Paper Information
Citation: Casey, R., et al. (1993). Optical Recognition of Chemical Graphics. Proceedings of 2nd International Conference on Document Analysis and Recognition (ICDAR ‘93), 627-631. https://doi.org/10.1109/ICDAR.1993.395658
Publication: ICDAR 1993
What kind of paper is this?
Method. This paper proposes a novel architectural pipeline for the automatic recognition of chemical structure diagrams. It defines a specific sequence of algorithmic steps - including diagram separation, vectorization, segmentation, and structural analysis - to convert pixel data into a semantic chemical representation (MDL Molfile).
What is the motivation?
Problem: In 1993, vast databases of chemical information existed, but the entry of graphical data was significantly less advanced than the facilities for manipulating it.

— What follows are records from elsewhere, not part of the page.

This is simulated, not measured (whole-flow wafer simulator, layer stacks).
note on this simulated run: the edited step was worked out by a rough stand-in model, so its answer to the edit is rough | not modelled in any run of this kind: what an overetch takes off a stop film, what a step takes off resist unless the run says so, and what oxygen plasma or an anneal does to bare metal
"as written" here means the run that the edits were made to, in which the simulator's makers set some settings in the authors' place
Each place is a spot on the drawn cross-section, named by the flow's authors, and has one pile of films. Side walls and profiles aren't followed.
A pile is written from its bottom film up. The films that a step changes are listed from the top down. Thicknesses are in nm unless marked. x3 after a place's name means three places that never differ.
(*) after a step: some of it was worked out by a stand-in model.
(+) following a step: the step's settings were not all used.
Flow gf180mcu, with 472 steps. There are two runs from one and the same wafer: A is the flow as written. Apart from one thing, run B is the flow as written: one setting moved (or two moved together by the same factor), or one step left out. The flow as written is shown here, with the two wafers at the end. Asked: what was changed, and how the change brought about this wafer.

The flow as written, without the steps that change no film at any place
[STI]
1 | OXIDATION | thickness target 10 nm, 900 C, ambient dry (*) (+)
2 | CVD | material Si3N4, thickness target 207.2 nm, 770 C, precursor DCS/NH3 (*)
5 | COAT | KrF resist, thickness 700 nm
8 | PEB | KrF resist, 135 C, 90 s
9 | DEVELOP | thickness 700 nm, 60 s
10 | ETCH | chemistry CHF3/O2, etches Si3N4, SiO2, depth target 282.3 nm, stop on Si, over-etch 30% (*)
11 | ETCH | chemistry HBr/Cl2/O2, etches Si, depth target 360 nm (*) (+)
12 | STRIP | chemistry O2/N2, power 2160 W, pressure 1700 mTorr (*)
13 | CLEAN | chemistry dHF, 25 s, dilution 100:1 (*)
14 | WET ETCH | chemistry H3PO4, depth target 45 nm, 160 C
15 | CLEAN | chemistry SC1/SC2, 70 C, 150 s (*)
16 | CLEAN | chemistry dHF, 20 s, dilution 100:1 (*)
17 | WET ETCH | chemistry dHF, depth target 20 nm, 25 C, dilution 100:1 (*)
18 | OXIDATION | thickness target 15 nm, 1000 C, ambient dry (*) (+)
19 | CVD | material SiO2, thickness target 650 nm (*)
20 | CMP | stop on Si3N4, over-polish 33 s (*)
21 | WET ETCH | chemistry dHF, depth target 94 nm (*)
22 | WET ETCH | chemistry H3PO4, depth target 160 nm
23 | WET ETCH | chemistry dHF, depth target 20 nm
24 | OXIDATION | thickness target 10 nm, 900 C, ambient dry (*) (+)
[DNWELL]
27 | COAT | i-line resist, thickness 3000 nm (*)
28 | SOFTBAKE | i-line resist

Gap: Creating digital chemical structures required trained operators to manually redraw diagrams that already existed in printed journals and catalogs, leading to a costly duplication of effort.
Goal: To automate the creation of coded representations (connection tables) directly from optically scanned diagrams on printed pages.
What is the novelty here?
Pipeline Approach: The authors present a complete end-to-end system that integrates general document analysis with domain-specific chemical rules.
Convex Bounding Separation: A novel use of “bounding polygons” defined by 8 fixed-direction bands to distinguish diagram components from text with linear computational cost.
Vector-Based Segmentation: Instead of pixel-based segmentation, the system uses the output of a vectorizer (GIFTS) to classify diagram elements. It relies on the observation that vectorizers approximate characters with sets of short vectors to distinguish them from bonds.
What experiments were performed?
System Implementation: The algorithm was implemented in ‘C’ on IBM PS/2 personal computers running OS/2 Presentation Manager.
Input Specification: The system was tested on documents scanned at 300 dpi using an IBM 3119 scanner.
Qualitative Evaluation: The authors evaluated the system on “typical scanned structures” and “simple planar diagrams”. Large-scale quantitative benchmarking was not conducted in this work.
What were the outcomes and conclusions drawn?
Performance: The prototype processes a typical structure (after extraction) in less than one minute.
Accuracy: It is reported to be accurate for simple planar diagrams.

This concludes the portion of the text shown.